0

I try selecting text with mouse from this Slovak document: https://fphil.uniba.sk/fileadmin/fif/katedry_pracoviska/sas/Publikacie/Foneticka_prirucka.pdf .

In Browser (Chromium) and in Okular I have weird characters in selection.

When I extract text in Okular from this document, I have also unrecognized characters, in a different way.

EDIT: I have found this library/tool: https://pypi.org/project/multilingual-pdf2text/ that probably would help me, but I don't know how to use it.
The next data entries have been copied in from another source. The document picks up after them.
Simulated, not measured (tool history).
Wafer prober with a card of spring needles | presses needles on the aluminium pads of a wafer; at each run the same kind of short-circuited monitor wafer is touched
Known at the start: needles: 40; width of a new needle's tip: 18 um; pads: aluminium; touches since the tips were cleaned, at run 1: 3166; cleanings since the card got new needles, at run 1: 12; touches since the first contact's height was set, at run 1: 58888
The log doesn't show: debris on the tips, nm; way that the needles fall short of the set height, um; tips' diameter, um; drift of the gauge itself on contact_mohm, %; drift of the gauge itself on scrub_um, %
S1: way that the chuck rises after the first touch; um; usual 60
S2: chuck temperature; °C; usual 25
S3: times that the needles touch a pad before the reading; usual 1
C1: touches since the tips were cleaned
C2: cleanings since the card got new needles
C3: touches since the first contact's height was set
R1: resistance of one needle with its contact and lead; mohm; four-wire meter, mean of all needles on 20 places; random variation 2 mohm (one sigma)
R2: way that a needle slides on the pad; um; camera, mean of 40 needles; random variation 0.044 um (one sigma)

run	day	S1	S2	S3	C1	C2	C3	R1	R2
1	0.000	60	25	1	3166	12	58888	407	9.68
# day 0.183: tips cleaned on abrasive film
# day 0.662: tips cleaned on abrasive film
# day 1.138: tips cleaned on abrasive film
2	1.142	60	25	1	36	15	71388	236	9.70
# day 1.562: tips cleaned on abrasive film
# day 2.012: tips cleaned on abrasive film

Is the way extract text from this document with correctly recognized characters?

user545
  • 1
  • 1
  • You are not indicating which text to select so other users could reproduce the issue. I see no issues copy/pasting text using Evince but I may be testing the wrong spot. – vanadium Jun 26 '23 at 06:45
  • I can confirm with Chromium: no characters are recognized. With Firefox, it goes equally well as with Evince, but now I see your problem where some characters, like Ľ and Ž, are not properly recognized. – vanadium Jun 26 '23 at 07:11
  • I'm concerned about the misrecognition of letters "Ľ" and "Ž", for example, in the name Ľudmila Žigová on the front page. I figured out how the program multilingual-pdf2text works. It gives good results. I'm waiting for my friend's confirmation of results. – user545 Jun 26 '23 at 12:55
  • The result is mediocre, as my friend told me when he looked at the generated text file. – user545 Jun 26 '23 at 17:00

0 Answers0